Annie Fisher gathers together the best children’s poetry, and the best children’s poetry anthologies
When I was a student teacher, one of my first assignments was to create an anthology of poems for use in the primary classroom. I knew almost nothing about children’s poetry, and the anthology I produced was a joyless selection. But over a long career I came to love teaching poetry above anything else in the curriculum and, if I could go back fifty years, I think I could give myself some reasonably useful advice. So here are some thoughts about the poems I might choose for an anthology now. If any I mention are new to you, you might like to share them with the under-elevens in your life, or simply read them for your own pleasure. There’s great delight to be found in children’s poetry, however young or old you are. The best children’s poetry is simply ‘good poetry’, and ageless.
I’d start with a serving of wordplay and nonsense. Lewis Carroll’s ‘Jabberwocky’ would need to be there, and his ‘Mad Gardener’s Song’; also, Edward Lear’s ‘The Jumblies’ and ‘The Owl and the Pussy-Cat’; and Spike Milligan’s ‘On the Ning Nang Nong’. Dr Seuss is superb too, but he wrote mostly book-length verse. However, I would make room for the twenty-four lines of ‘Too Many Daves‘ with its hilarious catalogue of nonsense names. When I taught young children, they loved to choose one of the names and wear it as a badge for a day, parading themselves as Sir Michael Carmichael Zutt or Oliver Boliver Butt, or Zanzibar Buck-Buck McFate. (That last name caused me to come out with an unfortunate spoonerism in front of the class on one occasion. I’ll leave you to work it out!)

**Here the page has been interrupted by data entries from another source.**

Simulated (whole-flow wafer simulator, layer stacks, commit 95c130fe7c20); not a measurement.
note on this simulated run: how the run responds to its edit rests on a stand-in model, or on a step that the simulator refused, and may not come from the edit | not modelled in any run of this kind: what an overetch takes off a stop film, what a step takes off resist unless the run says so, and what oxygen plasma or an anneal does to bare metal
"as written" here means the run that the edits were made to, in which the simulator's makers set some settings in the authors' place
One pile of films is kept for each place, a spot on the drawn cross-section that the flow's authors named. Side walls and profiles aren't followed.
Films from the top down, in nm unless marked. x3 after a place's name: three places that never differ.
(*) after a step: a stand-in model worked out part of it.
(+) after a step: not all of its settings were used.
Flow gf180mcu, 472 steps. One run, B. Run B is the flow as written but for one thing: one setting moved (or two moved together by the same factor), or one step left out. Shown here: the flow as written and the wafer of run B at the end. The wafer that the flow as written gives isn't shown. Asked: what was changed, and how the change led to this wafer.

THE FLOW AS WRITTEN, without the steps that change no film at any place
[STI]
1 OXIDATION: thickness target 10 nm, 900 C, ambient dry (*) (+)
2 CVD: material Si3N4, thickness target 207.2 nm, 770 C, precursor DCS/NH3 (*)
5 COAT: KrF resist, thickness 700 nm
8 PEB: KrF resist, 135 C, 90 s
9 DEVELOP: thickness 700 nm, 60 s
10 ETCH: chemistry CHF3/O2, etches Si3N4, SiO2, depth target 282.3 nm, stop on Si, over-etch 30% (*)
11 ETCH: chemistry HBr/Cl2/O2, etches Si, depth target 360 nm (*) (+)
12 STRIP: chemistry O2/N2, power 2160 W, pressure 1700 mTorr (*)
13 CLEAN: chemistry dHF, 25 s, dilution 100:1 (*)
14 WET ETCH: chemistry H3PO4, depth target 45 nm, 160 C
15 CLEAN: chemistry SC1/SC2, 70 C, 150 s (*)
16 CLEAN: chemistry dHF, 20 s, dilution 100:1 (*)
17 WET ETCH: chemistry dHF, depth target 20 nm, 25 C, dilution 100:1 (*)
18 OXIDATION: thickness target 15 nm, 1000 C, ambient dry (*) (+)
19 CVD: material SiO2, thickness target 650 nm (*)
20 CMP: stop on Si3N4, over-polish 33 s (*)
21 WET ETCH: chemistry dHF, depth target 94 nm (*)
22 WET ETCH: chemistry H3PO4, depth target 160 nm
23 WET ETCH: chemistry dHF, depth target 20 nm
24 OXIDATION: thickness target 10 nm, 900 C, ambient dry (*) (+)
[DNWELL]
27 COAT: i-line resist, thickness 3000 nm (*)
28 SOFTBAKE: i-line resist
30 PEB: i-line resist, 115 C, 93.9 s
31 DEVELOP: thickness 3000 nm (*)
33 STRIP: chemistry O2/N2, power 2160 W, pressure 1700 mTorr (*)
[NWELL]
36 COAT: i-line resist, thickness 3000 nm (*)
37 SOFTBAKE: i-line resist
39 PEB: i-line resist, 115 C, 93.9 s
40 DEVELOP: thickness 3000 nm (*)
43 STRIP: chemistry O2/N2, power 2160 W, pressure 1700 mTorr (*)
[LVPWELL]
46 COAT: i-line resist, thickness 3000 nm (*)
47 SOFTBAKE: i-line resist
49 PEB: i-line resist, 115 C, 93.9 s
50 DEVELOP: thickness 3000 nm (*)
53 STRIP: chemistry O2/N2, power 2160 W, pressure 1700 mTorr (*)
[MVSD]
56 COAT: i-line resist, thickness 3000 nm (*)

I’d want more funny poems; maybe some Jack Prelutsky. We could have his tongue-twister, ‘The Yak’ (Sniggildy-snaggildy, sniggildy-snag / The yak is all covered with shiggildy-shag); or ‘Deep in our Refrigerator’, Prelutsky’s poem about the food scraps we ‘save’ in the fridge, then invariably throw out. You can hear it along with some more Prelutsky here: Kids Eat It Up – Poetry Off the Shelf | Poetry Foundation.
While we’re talking humour, I recommend the thoroughly entertaining videos on A.F. Harrold’s ‘For Kids’ website’ – just the thing if you need cheering up on a wet afternoon. Try ‘I Want to be a Wallaby’ and ‘Blackbirds and Bananas’ for starters. Harrold (who also writes award-winning children’s fiction) knows his poetry onions. In 2019 he edited the food-themed anthology Midnight Feasts for Bloomsbury. I love this anthology, which is varied, light in tone and beautifully illustrated by Katy Riddell. It contains an unusually high number of non-rhyming poems for a children’s poetry book and features some fine contemporary poets such as Christopher Reid, Caroline Bird, George Szirtes and Imtiaz Dharker. I’d certainly include some of these.
We’ll need narrative poems of course, one of the all-time greats being ‘The Highwayman’ by Alfred Noyes, with its famous horse-hoof rhythms:
The wind was a torrent of darkness among the gusty trees.
The moon was a ghostly galleon tossed upon cloudy seas.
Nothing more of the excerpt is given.